Although uncultivated shrubs or plants may grow wild on a piece of land, as a general rule they are still considered products of agricultural land, as bakawan firewood, which comes from the plant of the same name that grows in mangrove swamps or other marshy land only through man’s labor and care. Therefore the cultivation of firewood is like that of the other products of a more or less cultivated soil, and it is unjust to compare bakawan firewood with that derived from the trunks or branches of trees of the forests or the plains, a genuine forest products because such trunks or branches are utilized by man without having either planted or taken care of the tree, or having spent more time and labor than its gathering required-just the contrary to bakawan firewood which is produced from a shrub not found in the woods or on the plains, but in mangrove swamps.

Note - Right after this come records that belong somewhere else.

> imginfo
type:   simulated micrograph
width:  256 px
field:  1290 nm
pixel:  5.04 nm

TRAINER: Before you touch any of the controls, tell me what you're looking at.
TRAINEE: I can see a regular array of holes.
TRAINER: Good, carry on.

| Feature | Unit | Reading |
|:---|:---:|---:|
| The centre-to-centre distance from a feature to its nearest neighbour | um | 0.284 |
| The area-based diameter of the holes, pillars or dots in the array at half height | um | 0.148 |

It is, then, unquestionable that bakawan firewood is all agricultural product, differing from other kinds of firewood obtained from forest trees, because the bakawan plant grows only on lands, subject to overflow, which require clearing and care by workers skilled in agricultural pursuits in order that it may thrive. It is also to be noted that up to the present time mangrove swamps have been found suitable for no other useful crop.

The conclusion having been reached that mangrove swamps are neither mineral nor forest land, and that bakawan firewood is an agricultural product of this kind of land, it is superfluous to say that the person who plants and gathers same must be considered an agriculturist; nor is it necessary that the plaintiff should personally have planted the said bakawan shrubs and cut them into firewood, in order to be classed as an agriculturist. It is sufficient that the workmen of the plaintiff, the owner of the land from which the material for this firewood was taken, should have performed the work on his account and in his name, in order that he be exempt from the payment of any tax, in accord-ance with the provision contained- in subsection (a) of section 142 of Act No. 1189, which exempts agriculturists from the payment of the taxes levied on the products harvested on their land and sold by them. Consequently the Collector of Internal Revenue should return to the plaintiff the sum collected, P29.85.

For the foregoing reasons, whereby the errors assigned to the judgment appealed from are deemed to have been refuted, the said judgment should be, as it is hereby, affirmed, without special finding as to costs. So ordered.

Arellano, C.J., Johnson, Carson, Trent and Araullo, JJ., concur.